Hi Eric!
I love the idea. However, I have to say that I agree with you that even with 100% watermelon juice I fear it won't taste as watermelony as you would like. This reminds me of the time Jerry wanted to date the roommate of the woman he was dating. He and George agreed it was an impossible maneuver but eventually came up with a foolproof plan ( the threesome).
So this is my brainstorming.
1. No extracts etc.: smells like perfume.
2.: How about reducing the juice by boiling down. Maybe 5/1.
3. Does the rind have any oils? You could put it all through a macerating juicer and add to tertiary.
4. You could dehydrate slices of watermelon and dry watermelon in secondary.
5. For acid, instead of just lemons add some raspberry or macerated cranberries. This will be a complementary flavor but also turn it more pink. I find with subtle fruit flavors that being the "right" color tricks the mind a bit.
6. What's the watermelon hops? El Dorado?
7. Serve with a slice of watermelon over watermelon ice cubes.
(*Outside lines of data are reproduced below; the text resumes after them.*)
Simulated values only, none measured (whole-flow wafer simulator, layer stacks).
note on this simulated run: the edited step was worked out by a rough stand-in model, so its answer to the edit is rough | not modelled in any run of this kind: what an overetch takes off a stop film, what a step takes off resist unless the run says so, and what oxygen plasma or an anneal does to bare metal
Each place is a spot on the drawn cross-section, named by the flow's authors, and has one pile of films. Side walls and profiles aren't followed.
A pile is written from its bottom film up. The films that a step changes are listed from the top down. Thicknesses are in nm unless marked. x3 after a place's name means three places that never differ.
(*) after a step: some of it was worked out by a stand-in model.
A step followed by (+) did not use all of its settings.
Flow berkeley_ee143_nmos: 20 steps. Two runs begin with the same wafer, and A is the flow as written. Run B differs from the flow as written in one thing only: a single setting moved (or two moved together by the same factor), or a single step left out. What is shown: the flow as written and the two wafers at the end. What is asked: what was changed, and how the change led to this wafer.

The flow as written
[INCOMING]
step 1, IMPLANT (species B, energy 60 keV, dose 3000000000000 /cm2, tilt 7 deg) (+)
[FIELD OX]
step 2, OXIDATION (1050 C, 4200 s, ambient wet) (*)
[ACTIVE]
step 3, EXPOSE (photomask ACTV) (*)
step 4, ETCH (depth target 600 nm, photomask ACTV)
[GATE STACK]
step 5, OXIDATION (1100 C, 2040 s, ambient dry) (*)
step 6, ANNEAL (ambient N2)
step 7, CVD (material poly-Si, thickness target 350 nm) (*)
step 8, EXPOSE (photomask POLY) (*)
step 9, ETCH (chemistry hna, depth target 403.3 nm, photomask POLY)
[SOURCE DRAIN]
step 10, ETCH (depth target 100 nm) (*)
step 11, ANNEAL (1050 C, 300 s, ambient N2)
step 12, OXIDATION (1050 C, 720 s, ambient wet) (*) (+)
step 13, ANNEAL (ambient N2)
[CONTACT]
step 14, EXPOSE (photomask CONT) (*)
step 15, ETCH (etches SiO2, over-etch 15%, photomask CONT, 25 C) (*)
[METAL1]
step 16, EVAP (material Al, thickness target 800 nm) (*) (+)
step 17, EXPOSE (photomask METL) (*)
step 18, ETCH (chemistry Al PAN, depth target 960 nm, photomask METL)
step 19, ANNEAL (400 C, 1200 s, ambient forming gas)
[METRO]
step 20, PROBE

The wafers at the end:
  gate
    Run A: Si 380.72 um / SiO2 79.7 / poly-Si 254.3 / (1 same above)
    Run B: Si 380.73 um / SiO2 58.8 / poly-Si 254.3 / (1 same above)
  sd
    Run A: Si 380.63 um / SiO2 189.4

Good thoughts. I had considered the reduction, but I'm always afraid that you'll get "cooked" flavors that just aren't the same as fresh fruit. If the rind has oils, it doesn't remind me of the fresh fruit character I'm looking for. The rind always seems to have a "green" note that doesn't interest me. Same with dry hopping - I've tried it in cider and I'm not a huge fan because of the other hop flavors and bitterness that carry over.
As far as the berries go, that sounds like a good idea, but I think they would take over the melon too quickly. I like lemon here because it can give a citric tang without too much flavor impact. The dry-meloning sounds like a great idea if I can find the opportunity to dry out some melon slices.
The real winner sounds like melon cubes. It kind of fits the sangria vibe I'd hope to get out of this. I'm also thinking of backsweetening with more melon juice, since I'm sure this would end up bone dry. This is sort of how I make sweet ciders - target a higher ABV than where you want to finish, then backsweeten by diluting with fresh juice.
I really wish I could sample the brix on melons in the market. I've heard that they can range from 10-15 brix. Obviously, the super-ripe ones would be way better for this application.